- According to an analysis of IRS data by Taxpayer Advocate Service (TAS), U.S. taxpayers and businesses spend about 7.6 billion hours a year complying with the filing requirements of the Internal Revenue Code. And that figure does not even include the millions of additional hours that taxpayers must spend when they are required to respond to an IRS notice or an audit.
- If tax compliance were an industry, it would be one of the largest in the United States. To consume 7.6 billion hours, the “tax industry” requires the equivalent of 3.8 million full-time workers.
- Compliance costs are huge both in absolute terms and relative to the amount of tax revenue collected. Based on Bureau of Labor Statistics (BLS) data on the hourly cost of an employee, TAS estimates that the costs of complying with the individual and corporate income tax requirements in 2006 amounted to $193 billion – or a staggering 14 percent of aggregate income tax receipts.
- Since the beginning of 2001, there have been more than 3,250 changes to the tax code, an average of more than one a day, including more than 500 changes in 2008 alone.
- The Code has grown so long that it has become challenging even to figure out how long it is. A search of the Code conducted in the course of preparing this report turned up 3.7 million words. A 2001 study published by the Joint Committee on Taxation put the number of words in the Code at that time at 1,395,000. A 2005 report by a tax research organization put the number of words at 2.1 million, and notably, found that the number of words in the Code has more than tripled since 1975.
- Tax regulations, which are issued by the Treasury Department to provide guidance on the meaning of the Internal Revenue Code, now stand about a foot tall. The CCH Standard Federal Tax Reporter, a leading publication for tax professionals that summarizes administrative guidance and judicial decisions issued under each section of the Code, now comprises 25 volumes and takes up nine feet of shelf space. Two companies publish newsletters daily that report on new developments in the field of taxation; the print editions often run 50-100 pages and the electronic databases contain substantially more detailed information. The complexity of the Code leads to perverse results. On the one hand, taxpayers who honestly seek to comply with the law often make inadvertent errors, causing them either to overpay their tax or to become subject to IRS enforcement action for mistaken underpayments of tax. On the other hand, sophisticated taxpayers often find loopholes that enable them to reduce or eliminate their tax liabilities.
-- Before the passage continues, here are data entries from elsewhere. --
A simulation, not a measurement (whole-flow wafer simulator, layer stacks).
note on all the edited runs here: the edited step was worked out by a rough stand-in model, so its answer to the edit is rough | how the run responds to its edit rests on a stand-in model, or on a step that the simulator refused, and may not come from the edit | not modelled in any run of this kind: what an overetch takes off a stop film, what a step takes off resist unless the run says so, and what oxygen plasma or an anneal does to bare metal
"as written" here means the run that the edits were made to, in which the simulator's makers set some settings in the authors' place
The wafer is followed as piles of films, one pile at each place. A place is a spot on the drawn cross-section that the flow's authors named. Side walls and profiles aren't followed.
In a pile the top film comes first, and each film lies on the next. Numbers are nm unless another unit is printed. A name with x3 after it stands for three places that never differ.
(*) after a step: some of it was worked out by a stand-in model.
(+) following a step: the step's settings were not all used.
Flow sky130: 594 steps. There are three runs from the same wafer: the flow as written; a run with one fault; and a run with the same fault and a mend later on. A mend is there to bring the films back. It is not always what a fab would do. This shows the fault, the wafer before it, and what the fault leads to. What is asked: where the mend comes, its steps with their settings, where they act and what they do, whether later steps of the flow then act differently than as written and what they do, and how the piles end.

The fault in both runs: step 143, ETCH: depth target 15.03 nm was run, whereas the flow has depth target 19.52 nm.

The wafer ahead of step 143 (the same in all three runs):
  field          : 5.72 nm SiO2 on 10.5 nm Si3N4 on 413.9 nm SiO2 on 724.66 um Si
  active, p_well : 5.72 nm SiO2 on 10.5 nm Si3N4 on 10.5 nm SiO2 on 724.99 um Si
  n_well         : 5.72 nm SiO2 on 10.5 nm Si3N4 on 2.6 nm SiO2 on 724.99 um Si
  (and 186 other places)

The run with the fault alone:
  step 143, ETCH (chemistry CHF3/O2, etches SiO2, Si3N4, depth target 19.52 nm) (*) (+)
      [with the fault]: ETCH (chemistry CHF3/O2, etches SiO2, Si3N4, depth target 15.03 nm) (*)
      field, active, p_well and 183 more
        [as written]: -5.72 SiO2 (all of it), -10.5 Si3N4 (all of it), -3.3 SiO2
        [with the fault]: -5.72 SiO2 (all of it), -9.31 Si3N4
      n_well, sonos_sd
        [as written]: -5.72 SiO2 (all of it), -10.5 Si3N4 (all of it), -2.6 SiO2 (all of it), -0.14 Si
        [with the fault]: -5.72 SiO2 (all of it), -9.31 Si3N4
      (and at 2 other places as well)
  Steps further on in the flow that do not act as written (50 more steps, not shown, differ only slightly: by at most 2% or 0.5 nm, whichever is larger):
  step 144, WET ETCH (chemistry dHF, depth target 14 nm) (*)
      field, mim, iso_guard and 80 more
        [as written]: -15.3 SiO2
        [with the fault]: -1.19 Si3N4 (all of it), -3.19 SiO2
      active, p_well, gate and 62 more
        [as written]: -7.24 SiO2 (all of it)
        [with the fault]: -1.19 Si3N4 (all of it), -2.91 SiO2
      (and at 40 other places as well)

- Individual taxpayers find the return preparation process so overwhelming that more than 80 percent pay transaction fees to help them file their returns. About 60 percent pay preparers to do the job, and another 22 percent purchase tax software to help them perform the calculations themselves.
- The Code contains no comprehensive Taxpayer Bill of Rights that explicitly and transparently sets out taxpayer rights and obligations. Taxpayers do have rights, but they are scattered throughout the Code and the Internal Revenue Manual and are neither easily accessible nor written in plain language that most taxpayers can understand.
What is our government's response? Well under the current administration instead of simplifying the code, it is to put onerous requirements on tax preparers. Someone has said that our tax code complexity is only a few years from spiraling into oblivion meaning it will be physically impossible to yield accurate results. When the IRS can't interpret its own code, it is time to punt.
It is time to start over. Modifying this beast is impossible.